IN Brief:
- Molex has introduced multi-channel liquid-cooled busbars for AI data-centre racks.
- The architecture supports 15,000A today, with a roadmap toward 25,000A.
- AI rack power is pushing electrical distribution and thermal management into a single design problem.
Molex has introduced multi-channel liquid-cooled busbars for AI data-centre racks, extending liquid cooling from compute hardware into the power-distribution backbone.
The company is showing the technology at Computex 2026 in Taipei, where it will demonstrate thermal mapping of the busbar architecture under simulated high-density AI workloads. The busbars are designed to support currents up to 15,000A today, with a development roadmap toward 25,000A as rack power moves closer to the 1MW level.
Instead of using a single fluid path, the architecture uses as many as seven discrete coolant channels. Molex’s simulation data puts the cooling-efficiency improvement at up to 20% compared with a single-channel design, while the busbars deliver a 15°C temperature rise at 15,000A. The multi-channel structure is intended to reduce hot spots, improve heat extraction, and maintain more stable electrical performance at high current.
Kevin Alberts, vice president and general manager of the Power and Signal Business Unit at Molex, said: “Direct-to-chip cooling is now standard for compute, but for AI to truly scale, we must also address the thermal challenges of the power path.”
The busbars can be configured by length, depth, and fluid inlet and outlet positions, allowing them to fit different rack layouts. Molex has also designed the products for footprint compatibility with ORV3 and HPR mechanical standards, supporting integration into rack architectures that are already moving toward higher current and higher thermal density. Compatibility with dielectric and non-dielectric liquids broadens the range of facility cooling loops into which the technology can be integrated.

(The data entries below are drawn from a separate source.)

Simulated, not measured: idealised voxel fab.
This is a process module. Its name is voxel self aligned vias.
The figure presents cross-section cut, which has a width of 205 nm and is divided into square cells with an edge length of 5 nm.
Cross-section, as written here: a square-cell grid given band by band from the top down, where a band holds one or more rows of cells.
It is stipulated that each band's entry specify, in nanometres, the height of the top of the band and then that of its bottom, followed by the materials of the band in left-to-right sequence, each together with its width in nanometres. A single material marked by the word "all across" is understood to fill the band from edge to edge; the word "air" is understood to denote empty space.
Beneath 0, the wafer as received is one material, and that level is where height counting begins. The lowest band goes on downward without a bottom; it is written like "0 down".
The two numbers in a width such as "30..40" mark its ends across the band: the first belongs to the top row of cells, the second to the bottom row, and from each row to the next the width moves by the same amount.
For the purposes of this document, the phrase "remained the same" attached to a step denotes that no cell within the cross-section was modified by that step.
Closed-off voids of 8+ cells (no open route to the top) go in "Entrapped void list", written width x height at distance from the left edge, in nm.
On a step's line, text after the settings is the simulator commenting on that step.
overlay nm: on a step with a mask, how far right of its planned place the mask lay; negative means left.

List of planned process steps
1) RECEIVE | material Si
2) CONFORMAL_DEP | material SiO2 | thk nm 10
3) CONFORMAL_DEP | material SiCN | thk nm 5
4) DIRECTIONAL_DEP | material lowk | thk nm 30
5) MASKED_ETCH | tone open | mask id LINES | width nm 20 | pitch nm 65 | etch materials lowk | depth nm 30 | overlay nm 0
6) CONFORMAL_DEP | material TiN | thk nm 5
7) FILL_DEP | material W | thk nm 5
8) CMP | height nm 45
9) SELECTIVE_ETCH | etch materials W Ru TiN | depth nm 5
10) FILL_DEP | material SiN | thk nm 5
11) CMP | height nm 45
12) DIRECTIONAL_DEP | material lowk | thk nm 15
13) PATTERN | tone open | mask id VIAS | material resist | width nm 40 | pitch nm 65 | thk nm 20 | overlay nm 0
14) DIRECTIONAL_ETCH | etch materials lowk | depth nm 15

AI infrastructure is changing the role of power distribution hardware. Accelerators and high-bandwidth memory are pushing rack density higher, while direct-to-chip cooling has already moved into mainstream high-performance systems. The conductors, connectors, and busbars carrying power through the rack are now exposed to the same thermal and mechanical pressure as the compute layer they supply.
Higher-voltage distribution offers one route to reducing copper burden and limiting conversion losses. Infineon’s work with NVIDIA’s 800V rack ecosystem shows how rack-level architectures are moving away from incremental power-supply changes toward broader electrical redesign. Molex’s busbar development addresses the same rack-scale problem from the conductor and cooling side.
Power components, sensing, switching, and thermal management are also converging around AI data-centre requirements. TDK’s PCIM programme for AI data-centre power covered DC/DC conversion, passives, contactors, capacitors, sensors, and protection devices in the same technical field. Rack power can no longer be treated as a chain of separate components.
Liquid-cooled busbars will not remove the need for efficient conversion stages or robust protection, although they address a physical limit in high-current racks. As current levels rise, the power backbone becomes both an electrical path and a thermal structure, with its design increasingly shaping rack density, reliability, serviceability, and upgrade cycles.